Interesting Index vs Managed Fund Study results
These academic studies seem to crop up at least annually. I generally appreciate the work and analysis that is put into the study and find it beneficial to my general understanding of the dynamics of the subject matter.
Through examination of current and survivor-bias-minimized fund data, as well as other academic studies on this issue, we find that index management outperformed active management in most asset classes.
Surprisingly, index management outperformed active management in the Small-Cap Value and Small-Cap Growth asset classes—precisely the asset classes where one would expect active management to outperform.
In the areas where active management outperformed index management, there were signs that this trend may be nearing an end. For example, active management in Mid-Cap Value and Small-Cap Blend outperformed index management over longer periods of five and ten years, but underperformed index management in near-term one-year or three-year periods.
As index funds can periodically be unsuccessful in replicating their respective indices, we also compared the active manager universe to the Standard & Poor's Blend and S&P/Barra Growth and Value indices. The S&P indices outperformed the majority of actively managed funds in all U.S. asset classes, including Mid-Cap Value and Small-Cap Blend.

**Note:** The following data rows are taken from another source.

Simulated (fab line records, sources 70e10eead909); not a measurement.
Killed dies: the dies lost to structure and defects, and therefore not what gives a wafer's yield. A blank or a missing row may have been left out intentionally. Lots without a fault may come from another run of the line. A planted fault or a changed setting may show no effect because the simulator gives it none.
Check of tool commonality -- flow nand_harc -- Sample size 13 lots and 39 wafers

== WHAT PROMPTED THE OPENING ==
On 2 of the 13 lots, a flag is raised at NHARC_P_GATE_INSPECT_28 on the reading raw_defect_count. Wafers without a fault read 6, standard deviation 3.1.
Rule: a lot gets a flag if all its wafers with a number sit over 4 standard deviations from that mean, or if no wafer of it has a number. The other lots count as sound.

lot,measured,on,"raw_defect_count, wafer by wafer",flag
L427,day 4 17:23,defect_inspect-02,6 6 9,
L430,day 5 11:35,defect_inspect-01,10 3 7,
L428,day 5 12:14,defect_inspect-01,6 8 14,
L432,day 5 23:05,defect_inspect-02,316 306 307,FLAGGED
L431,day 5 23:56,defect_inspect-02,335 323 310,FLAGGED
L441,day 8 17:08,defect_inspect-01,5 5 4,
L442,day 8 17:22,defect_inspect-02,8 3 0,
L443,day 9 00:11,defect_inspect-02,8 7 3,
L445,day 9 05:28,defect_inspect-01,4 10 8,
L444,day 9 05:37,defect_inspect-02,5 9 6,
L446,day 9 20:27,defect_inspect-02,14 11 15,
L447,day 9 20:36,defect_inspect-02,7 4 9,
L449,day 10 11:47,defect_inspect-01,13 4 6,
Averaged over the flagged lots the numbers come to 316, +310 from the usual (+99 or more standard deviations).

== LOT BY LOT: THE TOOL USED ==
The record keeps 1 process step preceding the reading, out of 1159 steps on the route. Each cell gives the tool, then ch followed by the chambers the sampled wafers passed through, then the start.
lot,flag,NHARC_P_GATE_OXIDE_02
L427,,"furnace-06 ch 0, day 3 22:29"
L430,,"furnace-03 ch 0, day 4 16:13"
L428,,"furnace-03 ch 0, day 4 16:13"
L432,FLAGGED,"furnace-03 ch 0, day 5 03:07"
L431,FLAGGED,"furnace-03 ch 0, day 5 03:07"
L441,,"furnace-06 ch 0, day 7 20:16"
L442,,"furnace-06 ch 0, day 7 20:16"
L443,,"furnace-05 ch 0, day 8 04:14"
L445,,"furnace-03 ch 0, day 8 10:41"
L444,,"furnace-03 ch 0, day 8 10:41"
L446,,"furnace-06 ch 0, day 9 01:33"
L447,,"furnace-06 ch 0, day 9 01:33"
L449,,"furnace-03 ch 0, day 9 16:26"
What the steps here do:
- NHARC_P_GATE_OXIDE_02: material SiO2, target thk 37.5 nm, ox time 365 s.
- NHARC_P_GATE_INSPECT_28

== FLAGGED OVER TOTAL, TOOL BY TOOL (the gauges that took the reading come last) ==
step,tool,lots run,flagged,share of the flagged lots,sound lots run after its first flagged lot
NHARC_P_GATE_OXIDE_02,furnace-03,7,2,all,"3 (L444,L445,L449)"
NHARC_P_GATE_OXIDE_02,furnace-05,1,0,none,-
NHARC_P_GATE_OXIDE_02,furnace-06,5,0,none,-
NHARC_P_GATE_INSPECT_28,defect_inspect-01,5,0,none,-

Finally, we reviewed academic studies that examined the "persistence" of investment manager performance. Often, persistence studies examine active manager's ability to generate consistent (or persistent) performance. While most of these studies found some evidence of persistence, it is important to note that several of these studies found that the persistence phenomenon was mainly due to the persistent underperformance of the lowest returning funds.